Skip to content

Hook Scanning for Application layer Processes

Application layer hooks are a programming technique that allows programs to define or extend their behavior by executing specific code when a specific event occurs. In general, third-party applications use hooks to implement program extensions when needed. However, since memory data is modified and disk data remains the original data, it provides the possibility to scan these hooks. Specifically, the principle of hook scanning is to read the disassembly code from the PE file on the disk and compare it with the one in memory. When there is a difference between the two, it can be proven that the program has been hooked.

This case will use the Capstone engine to implement hook scanning function. The reason for choosing this engine is because it supports the Python package and can easily interact with the LyScript plugin. In addition, the Capstone engine has a wide range of applications in reverse engineering, vulnerability analysis, malicious code analysis, and other fields. The famous disassembly debugger IDA also uses this engine.

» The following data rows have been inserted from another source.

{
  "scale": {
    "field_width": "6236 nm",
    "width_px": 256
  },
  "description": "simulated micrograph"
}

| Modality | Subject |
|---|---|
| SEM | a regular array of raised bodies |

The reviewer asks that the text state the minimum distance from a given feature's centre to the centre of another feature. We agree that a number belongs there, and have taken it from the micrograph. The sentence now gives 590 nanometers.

The main features of the Capstone engine include:

  • Supports multiple instruction sets: supports multiple instruction sets such as x86, ARM, MIPS, PowerPC, etc., and can run on different platforms.
  • Lightweight and efficient: written in C language, the code is concise and efficient, and the disassembly speed is fast.
  • Easy to use: Provides easy-to-use APIs and documentation, supporting multiple programming languages such as Python, Ruby, Java, etc.
  • Customizability: Provides multiple configurable options to meet the needs of different users.

The installation of the Capstone engine is very easy, just execute pip install capstone. When disassembling with Capstone, readers only need to pass in a PE file path and call it through md.disasm (HexCode, 0).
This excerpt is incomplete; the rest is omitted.